Of necessity, the noisy work continued throughout much of the day, and the dove could be seen, and its distinctive notes heard. When the workers finally stopped and left, the bird flew into the brush beneath the tree, and then out again. Tonight, two days later, I still hear the sound that doves make, when they cry. She is still looking. I know how she feels.
Sunday, August 30, 2015
Thursday, August 20, 2015
Say it isn't so, Sam!
I always thought those notes played by Sam the Bugler were intoxicating. They should recall his Bobbleheads, don't you think?
Word of the Day
Maybe a real word, maybe a made up one, but there is a lot of it going around lately-----"Humblebragging."
Wednesday, August 19, 2015
Better Butter Batter
Today was Greg's turn. I picked him up after his golf lesson, and we broke out the cookie recipe files. Butter cookies are not as popular as many other cookies, and we needed to search through to find a viable one. We even googled; there is a lot of variety among the recipes. Yes, all recipes call for butter, and flour, and baking soda, but there the similarity ends. Do we use an egg, 2 eggs, or no egg? White sugar, or brown sugar? Vanilla, or lemon juice, or orange juice? A little salt, of course, unless you are sodium restricted. Decisions were made, the batter was mixed, and the dough was contained, labeled, and put in the fridge with the other prospective entries. We didn't turn the oven on for the taste test; it was too hot. We're hoping for the best.
Tuesday, August 18, 2015
Thje Pumpkin Capers
Years ago, I used to plant a few pumpkin seeds out in the back, and would reap a harvest of a dozen or so pumpkins, with only a few having suffered woodchuck bites. Then came the long dry spell, where nothing I planted seemed to flourish. Flowers that formerly thrived failed to germinate or else dried up and withered away, even the traditional and dependable petunias. The grape vines twined over the old child's gym set used to supply enough purple grapes for jelly or grape juice. But for the last ten years or so, the grapes develop normally almost to the point of ripeness, and then just as they start to turn from green to purple, dry up and fall off the vine. I've googled possible causes, but there are no definite answers or else such a myriad of potential causes that none offers any help. Sunflowers used to self-seed from the seeds cast off from the bird feeders, but this year not a single one sprouted.

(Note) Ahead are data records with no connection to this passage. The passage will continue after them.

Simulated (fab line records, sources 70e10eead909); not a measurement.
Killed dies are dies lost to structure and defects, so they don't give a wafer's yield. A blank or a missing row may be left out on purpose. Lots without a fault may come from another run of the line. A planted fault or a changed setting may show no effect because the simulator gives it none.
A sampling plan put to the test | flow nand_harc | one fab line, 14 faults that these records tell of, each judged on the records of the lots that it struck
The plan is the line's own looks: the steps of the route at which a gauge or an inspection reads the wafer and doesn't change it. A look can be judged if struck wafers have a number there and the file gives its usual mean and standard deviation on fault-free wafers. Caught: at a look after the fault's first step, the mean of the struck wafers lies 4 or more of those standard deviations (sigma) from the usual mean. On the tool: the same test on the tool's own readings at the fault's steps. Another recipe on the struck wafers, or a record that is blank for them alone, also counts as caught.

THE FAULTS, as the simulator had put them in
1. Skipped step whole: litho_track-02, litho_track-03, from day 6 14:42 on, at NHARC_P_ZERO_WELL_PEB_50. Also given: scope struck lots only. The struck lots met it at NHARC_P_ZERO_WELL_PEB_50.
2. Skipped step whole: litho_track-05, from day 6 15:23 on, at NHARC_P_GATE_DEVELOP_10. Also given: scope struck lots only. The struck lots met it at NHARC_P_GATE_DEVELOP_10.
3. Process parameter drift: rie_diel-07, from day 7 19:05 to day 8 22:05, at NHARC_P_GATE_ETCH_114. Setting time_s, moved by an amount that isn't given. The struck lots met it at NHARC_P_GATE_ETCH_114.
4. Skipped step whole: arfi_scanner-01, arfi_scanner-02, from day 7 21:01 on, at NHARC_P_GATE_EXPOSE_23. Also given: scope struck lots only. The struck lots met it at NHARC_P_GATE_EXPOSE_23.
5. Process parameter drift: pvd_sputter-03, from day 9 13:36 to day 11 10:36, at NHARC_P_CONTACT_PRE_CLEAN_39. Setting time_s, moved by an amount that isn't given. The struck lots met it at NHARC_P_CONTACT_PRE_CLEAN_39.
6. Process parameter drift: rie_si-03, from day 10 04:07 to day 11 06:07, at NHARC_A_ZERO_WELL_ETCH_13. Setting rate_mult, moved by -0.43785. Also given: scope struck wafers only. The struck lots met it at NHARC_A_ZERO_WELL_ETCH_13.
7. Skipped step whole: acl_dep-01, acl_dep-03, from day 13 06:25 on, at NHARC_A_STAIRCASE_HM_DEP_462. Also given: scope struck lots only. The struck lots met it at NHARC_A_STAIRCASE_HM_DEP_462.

This spring I invested in a package of pumpkin seeds purchased at Rite-Aid. I was determined not to have to buy a Halloween pumpkin. The packet contained ridiculously few seeds but I planted them with care. Well, maybe not such great care, because I forgot where I planted each of the dozen or so seeds the packet contained. Though I did expect I would recognize the plants when they sprouted. And I did----3 separate plants in 3 different locations. Three healthy looking vines with numerous yellow blossoms that should have or could have developed into the fruit of the pumpkin vine. Alas, I could count only 3 baby pumpkins. One grew to the size of a tennis ball before it was nibbled on, by the resident chipmunk I believe, and eventually carried off. Another, near the pool, grew a small pumpkin, whose progress I diligently tracked for a while, and then it disappeared. So that leaves one pumpkin. It is under the barberry bush on the lawn in front of the house. It is still green but has developed to a size about midway between a softball and a soccer ball. It looks promising. The chipmunks scurry around that area, helping themselves to the offerings from my Patio Tomato plant from time to time, but I don't think they are interested in my one and only pumpkin. I can only hope.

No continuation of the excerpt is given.